Massive data sources from around the world combine with SIF’s live sensor data and SIF’s proprietary software.
SIF’s Global Contextual Soil Data Platform is being developed with Texas A&M, one of the world’s largest agricultural university systems. This massive blend of primary and secondary data, localizable context, and AI should provide insight to enable critical projections and decisions.
SIF’s unique “living tissue” sensors are designed to mine more data and identify greater value from the soil.
You can’t learn the whole story with half the information. Which is why SIF’s “living tissue” sensors measure total carbon, organic matter, carbonaceous soil minerals, and even the dynamic between them. Your carbon analysis may be forever changed—for the better.
Ongoing real-time data is the only way to assess how and why soil is behaving—in real time and over time.
SIF’s probes are being developed to stay in the ground reporting for at least two years. Long-term, real-time measurement enables auditable information about how your soil is behaving, and not simply a snapshot of what it looks like when the sample or test was taken.

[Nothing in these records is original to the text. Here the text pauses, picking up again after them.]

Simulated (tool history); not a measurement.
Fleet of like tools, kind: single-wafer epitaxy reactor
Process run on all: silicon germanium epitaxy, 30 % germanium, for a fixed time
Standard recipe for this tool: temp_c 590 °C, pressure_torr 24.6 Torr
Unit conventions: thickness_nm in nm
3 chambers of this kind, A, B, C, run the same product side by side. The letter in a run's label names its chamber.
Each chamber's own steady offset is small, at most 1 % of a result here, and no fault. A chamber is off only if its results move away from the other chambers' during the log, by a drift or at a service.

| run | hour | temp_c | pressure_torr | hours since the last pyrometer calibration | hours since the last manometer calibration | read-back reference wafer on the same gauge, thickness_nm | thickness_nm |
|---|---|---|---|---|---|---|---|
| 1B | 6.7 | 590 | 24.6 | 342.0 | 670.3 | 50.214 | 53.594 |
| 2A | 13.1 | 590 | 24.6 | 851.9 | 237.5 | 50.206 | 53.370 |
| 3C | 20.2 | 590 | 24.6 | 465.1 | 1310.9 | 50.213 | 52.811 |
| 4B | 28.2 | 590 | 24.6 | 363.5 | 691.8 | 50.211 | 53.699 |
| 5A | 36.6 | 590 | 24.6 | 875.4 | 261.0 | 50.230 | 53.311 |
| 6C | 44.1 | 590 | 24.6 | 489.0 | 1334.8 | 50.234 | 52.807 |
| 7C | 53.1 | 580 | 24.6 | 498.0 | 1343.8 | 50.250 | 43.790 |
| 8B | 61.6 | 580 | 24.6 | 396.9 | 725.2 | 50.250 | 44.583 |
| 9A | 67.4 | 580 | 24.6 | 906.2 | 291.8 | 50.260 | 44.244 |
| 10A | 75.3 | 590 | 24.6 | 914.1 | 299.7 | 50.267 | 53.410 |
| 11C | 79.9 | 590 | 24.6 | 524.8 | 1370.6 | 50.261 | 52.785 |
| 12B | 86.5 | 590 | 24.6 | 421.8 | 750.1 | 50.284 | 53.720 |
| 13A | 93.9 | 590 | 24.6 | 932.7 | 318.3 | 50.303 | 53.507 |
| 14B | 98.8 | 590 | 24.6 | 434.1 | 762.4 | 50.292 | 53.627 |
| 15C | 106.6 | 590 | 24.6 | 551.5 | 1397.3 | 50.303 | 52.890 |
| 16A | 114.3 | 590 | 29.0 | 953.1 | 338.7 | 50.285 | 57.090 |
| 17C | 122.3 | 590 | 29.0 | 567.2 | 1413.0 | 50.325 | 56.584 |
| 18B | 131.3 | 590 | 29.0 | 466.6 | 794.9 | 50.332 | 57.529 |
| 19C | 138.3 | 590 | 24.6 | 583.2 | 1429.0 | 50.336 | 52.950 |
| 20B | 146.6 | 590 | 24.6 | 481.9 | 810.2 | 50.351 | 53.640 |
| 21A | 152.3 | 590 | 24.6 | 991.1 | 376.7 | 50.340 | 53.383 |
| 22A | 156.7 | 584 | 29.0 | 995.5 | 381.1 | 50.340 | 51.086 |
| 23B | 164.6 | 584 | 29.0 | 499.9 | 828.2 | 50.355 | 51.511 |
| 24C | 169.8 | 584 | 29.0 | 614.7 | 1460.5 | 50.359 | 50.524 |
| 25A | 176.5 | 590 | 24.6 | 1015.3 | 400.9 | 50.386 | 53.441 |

Satellites are increasingly important in the worlds of soil health and climate change, especially for modeling. But their data are, by definition, superficial. SIF’s direct measurement in-situ sensors will go down a meter in depth, and take ongoing, critical readings at three separate depths within that meter.
In addition to multi-depth readings our sensors are set to send and receive signals over a broad area, making the collection of soil data significantly more efficient than previous in-situ testing.